On April 4th, we held the 17th BCSWomen Lovelace. I’ve been running or co-running this conference for longer than I’ve been running this blog… so it’s time for an event report. There’s a few missing in my event report sequence as I started this blog in 2009 (after the first Lovelace), I didn’t make it to #3 in Cardiff 2010 (I was working in France at the time), and it seems like 2021 Lovelace didn’t get an event report on this blog even though it definitely happened (online).
- BCSWomen Lovelace Colloquium 2023 (Sheffield)
- BCSWomen Lovelace 2022 (Online)
- The one that happened, and I was in the chair, but I forgot to blog about it
- Behind the scenes at Lovelace 2020 (Online)

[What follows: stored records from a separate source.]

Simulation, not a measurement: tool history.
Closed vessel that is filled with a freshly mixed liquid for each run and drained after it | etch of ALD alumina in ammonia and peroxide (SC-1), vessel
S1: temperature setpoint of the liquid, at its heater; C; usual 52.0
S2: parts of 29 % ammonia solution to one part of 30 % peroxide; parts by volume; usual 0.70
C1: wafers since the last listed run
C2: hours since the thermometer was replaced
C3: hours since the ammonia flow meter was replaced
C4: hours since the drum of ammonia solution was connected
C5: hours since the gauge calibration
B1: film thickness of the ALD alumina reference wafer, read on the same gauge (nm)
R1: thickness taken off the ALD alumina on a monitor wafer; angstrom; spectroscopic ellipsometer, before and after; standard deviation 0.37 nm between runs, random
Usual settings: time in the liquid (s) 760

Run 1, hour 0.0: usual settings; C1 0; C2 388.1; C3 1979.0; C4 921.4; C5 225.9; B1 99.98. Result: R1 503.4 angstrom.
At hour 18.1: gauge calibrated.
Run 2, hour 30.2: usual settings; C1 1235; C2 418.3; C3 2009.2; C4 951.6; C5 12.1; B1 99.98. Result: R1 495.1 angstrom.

- BCSWomen Lovelace Colloquium #12 – Salford
- BCSWomen Lovelace Colloquium 2018 (Shefffield with Sheffield Hallam)
- The BCSWomen Lovelace Colloquium 2017 (Aberystwyth)
- Lovelace 2016 (Sheffield Hallam with Shefffield)
- The BCSWomen Lovelace Colloquium 2015 (Edinburgh)
- The 2014 BCSWomen Lovelace Colloquium (Reading)
- The BCSWomen Lovelace Colloquium 2013 (Nottingham)
- BCSWomen Lovelace 2012 – event report (Bath)
- BCSWomen Lovelace Colloquium 2011 (Birmingham)
- The one I didn’t go to (Cardiff)
- The BCSWomen Lovelace Colloquium 2009 (Leeds)
- The one I didn’t blog about as I didn’t have a blog yet (Leeds)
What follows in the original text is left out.